A new requirement that UK banks build up a 'counter-cyclical buffer' of additional capital in good times to guard against future risks will not be used to increase overall capital requirements, the Bank of England has confirmed.

Speaking as the UK's central bank published its biannual 'financial stability report', governor Mark Carney said that UK banks were "now significantly more resilient than before the global financial crisis". The Bank of England would not require any of the largest banks to increase their capital holdings as a result of this year's round of 'stress tests', which also "[testified] to the value of the reforms that have rebuilt capital and confidence in the UK banking system", he said.

In his opening remarks, Carney dismissed concerns among UK banks about "a seemingly endless wave of regulatory change and a racheting-up of capital".

"All should be clear: there is no new wave of capital regulation coming," he said. "There is no 'Basel IV'. Our objective has never been to raise capital without limit, or by stealth."

The Bank has published the results of the stress test. Seven UK lenders were stress tested by the Bank of England based on their balance sheets as at the end of 2014: Barclays, HSBC, Lloyds Banking Group, RBS, Santander UK and Standard Chartered, and Nationwide Building Society. This year's scenario was based on whether they could withstand global economic shocks including a collapse in China's economic growth and deflation in the eurozone, and included the economic impact of substantial fines for misconduct.

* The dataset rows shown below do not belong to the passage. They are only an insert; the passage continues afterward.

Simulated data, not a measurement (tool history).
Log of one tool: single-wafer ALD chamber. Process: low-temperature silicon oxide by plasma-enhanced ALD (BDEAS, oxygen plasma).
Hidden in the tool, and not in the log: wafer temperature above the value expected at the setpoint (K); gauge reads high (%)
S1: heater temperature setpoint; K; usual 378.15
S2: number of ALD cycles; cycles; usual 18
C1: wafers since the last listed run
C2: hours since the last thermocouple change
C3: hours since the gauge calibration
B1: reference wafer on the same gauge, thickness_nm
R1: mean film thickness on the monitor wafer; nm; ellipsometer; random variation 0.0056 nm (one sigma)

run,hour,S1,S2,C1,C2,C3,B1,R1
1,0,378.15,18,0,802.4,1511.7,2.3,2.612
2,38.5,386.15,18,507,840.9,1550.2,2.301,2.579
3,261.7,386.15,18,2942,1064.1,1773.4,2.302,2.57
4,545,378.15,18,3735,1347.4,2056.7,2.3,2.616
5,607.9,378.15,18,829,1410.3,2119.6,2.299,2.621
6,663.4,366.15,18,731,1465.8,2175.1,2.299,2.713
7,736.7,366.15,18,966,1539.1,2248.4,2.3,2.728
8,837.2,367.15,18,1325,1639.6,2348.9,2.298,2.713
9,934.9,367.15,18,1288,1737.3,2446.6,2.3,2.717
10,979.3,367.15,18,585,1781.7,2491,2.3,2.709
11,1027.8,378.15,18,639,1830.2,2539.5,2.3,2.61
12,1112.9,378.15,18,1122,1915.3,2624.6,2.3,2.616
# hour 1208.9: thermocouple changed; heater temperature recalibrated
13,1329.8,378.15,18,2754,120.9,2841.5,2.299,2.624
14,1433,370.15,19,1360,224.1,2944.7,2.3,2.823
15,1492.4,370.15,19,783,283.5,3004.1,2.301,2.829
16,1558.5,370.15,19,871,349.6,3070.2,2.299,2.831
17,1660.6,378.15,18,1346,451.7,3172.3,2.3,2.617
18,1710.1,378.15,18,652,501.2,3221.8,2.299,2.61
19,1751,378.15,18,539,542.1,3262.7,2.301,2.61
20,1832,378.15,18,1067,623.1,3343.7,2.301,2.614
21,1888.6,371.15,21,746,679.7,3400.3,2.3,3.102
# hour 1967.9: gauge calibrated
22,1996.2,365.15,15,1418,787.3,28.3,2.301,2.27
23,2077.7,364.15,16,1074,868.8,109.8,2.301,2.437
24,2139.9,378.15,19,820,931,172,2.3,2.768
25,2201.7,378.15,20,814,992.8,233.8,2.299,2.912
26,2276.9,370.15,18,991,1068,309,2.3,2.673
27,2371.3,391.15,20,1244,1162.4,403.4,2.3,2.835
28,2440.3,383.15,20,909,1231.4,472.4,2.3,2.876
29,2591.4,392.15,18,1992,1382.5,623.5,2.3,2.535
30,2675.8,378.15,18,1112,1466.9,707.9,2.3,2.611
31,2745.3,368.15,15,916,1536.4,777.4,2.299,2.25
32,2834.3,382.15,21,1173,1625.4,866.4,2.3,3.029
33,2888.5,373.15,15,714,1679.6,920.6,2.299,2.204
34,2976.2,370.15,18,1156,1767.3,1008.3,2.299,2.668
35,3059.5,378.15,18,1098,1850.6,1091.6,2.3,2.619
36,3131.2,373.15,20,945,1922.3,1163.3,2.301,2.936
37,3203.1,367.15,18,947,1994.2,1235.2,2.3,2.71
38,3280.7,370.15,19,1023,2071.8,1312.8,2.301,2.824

To pass the tests, lenders must demonstrate their ability to maintain a 4.5% core capital ratio, referring to the main measure of bank solvency on a risk-weighted basis, as well as a 3% leverage ratio, after being exposed to the stress scenario. They must also be able to continue lending to the real economy over the stress period. Although both RBS and Standard Chartered failed the balance sheet test on 2014's figures, they have since taken action to address their shortcomings, the Bank of England said.

The Financial Policy Committee (FPC), which is the part of the central bank responsible for so-called 'macro-prudential' economic policy, has set a 'Tier 1' highest quality equity requirement of 11% of risk weighted assets, according to the financial stability report. Of this, 9.5 percentage points must take the form of highest quality common equity capital and roughly half should be 'buffers' that the FPC can call on in times of stress.

The report also sets out the FPC's intention to introduce a counter-cyclical buffer, which it is expected to do in March. This capital buffer will be "explicitly time-varying", allowing the FPC to require banks to set by capital "as risks wax and wane, in order to ensure the banking system can withstand stress without restricting the supply of credit to the real economy", Carney said.

The counter-cyclical buffer is expected to be set at a level "in the region of 1% when risks are judged to be neither subdued nor elevated", Carney said. However, this is not expected to increase banks' overall capital requirements. Instead, it will be used to "allocate capital to various risks in a clear, consistent and coherent fashion" in a way which "separate[s] the capital required to insure against macro-prudential risks from that needed for idiosyncratic firm risks", he said.

Specific risks to financial stability highlighted by the FPC in its report included those posed by the rapid growth of the UK's buy to let mortgage market and the "serious and growing" threat of cyber attacks. The risk from cyber attack in particular had "grown over time, reflecting increased use of technology in financial services", it said. It noted that 46% of respondents to the Bank of England's latest 'systemic risk survey' had included cyber risk as one of their main concerns, up from 30% in the first half of the year.

The FPC would continue to monitor the risks to financial stability posed by cyber attacks, including through its joint UK-US cyber exercises and 'CBEST' vulnerability testing, it said. However, it has ruled out intervening in the buy to let mortgage market ahead of a review of lenders' underwriting standards by the Prudential Regulation Authority (PRA) and a planned Treasury consultation on giving it the same powers of direction in relation to buy to let mortgage lending as it already has in relation to owner-occupier mortgage lending, it said.

"In the interim, the FPC stands ready to take action if necessary to protect and enhance financial stability, using its powers of recommendation," it said in its report.